S.BalamuruganPhoto by Prakash Chellamuthu |
Have you ever met the legendary
Kannagi, who furiously burnt Madurai avenging her husband's unjust
execution for a crime that he had not committed? But, Smith, an
English surveyor, who later visited the parts of the southern
district on an official assignment, met the woman in the woods ! She
was nude, had large eyes and seen sitting near a cascade, heaving her
hot sighs after weeping aloud for ages. The frightened Englishman,
despite leaving the country, says that the woman haunts her wherever
he moves on.
On reintroducing such victims of
injustice in 'Perungaatru' (Gale), his latest fiction, a book of
short stories, Balamurugan, a city-based writer, lawyer and human
rights activist, says:
“ The contexts and characters in my
short stories, are the ones I have come across in my life. Being
indelible in my memories, they urge me to depict their miserable
lives in my fiction”
The author informs he discovered in his
own short stories that women being prominent of all his characters,
as he read his writings again after they came out in a book form.

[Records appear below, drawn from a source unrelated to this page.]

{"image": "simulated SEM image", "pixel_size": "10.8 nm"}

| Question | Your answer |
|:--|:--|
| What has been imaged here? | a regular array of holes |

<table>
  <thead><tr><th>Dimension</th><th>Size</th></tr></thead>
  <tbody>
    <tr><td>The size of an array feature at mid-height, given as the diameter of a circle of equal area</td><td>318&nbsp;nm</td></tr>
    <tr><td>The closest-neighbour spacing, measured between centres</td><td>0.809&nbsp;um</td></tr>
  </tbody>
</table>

On one such character, Balamurugan
writes:
“ At the end of a short story, I am
sure the character Valli was raped and murdered. But, don't ask me
who killed her, since you and I too have taken part in that gruesome
act ”
Such a blame of Balamurugan is just a
hint at the people, who turn a Nelson's eye to any unjust act in a
society known for its social and economic discrimination.
For the people, who love reading
literature for pleasure, Balamurugan's characters could be strange,
since they were silent victims of several political and social issues
across the country. And by introducing them to the modern readers,
the author has thrown light on how members of the marginalized
section become prey to the powerful.
Oru Kadal Iru Karaikal (
One sea and two shores), a short story in his book, takes a reader to
the world of Sri Lankan Tamil refugees, who suffer untold hardships
in their camps.
“ A
person's pain of pains is his survival as a refugee in a foreign
land. As part of the fact-finding team of PUCL a few years ago, when
I visited the Mandapam camp for Sri Lankan Tamil refugees, I stumbled
upon a woman who had a paralysis. I was shocked to hear that she
abstained even from drinking water and eating food to prevent herself
from urinating and defecating, since she was totally dependent on
others even for answering nature's call. And the woman is the one,
whom you meet as 'Malar' in Oru Kadal Iru
Karaikal” informs Balamurugan
In the short story Inge Sorgam
Thuvangukirathu ( Here begins
the heaven), Balamurugan narrates the incident of a Kashmiri man, who
goes 'missing' one day, and portrays the abuse meted out to the man's
aged mother and his wife. The two women seek the help of an
association of parents, who similarly 'lost' their children in
Kashmir. With certain human rights activists too coming forward to
help them, some army men trespass their house, abuse the two women
physically and warn them not to have any contacts with the human
rights activists.
“ The
Kashmiri old woman's lullaby to her little grandson merged in the
murmur of river Jhelum, fell on the mountain tops and spread
everywhere. And her 'lost' son could have heard it from somewhere in
that cold night” Balamurugan ends the short story.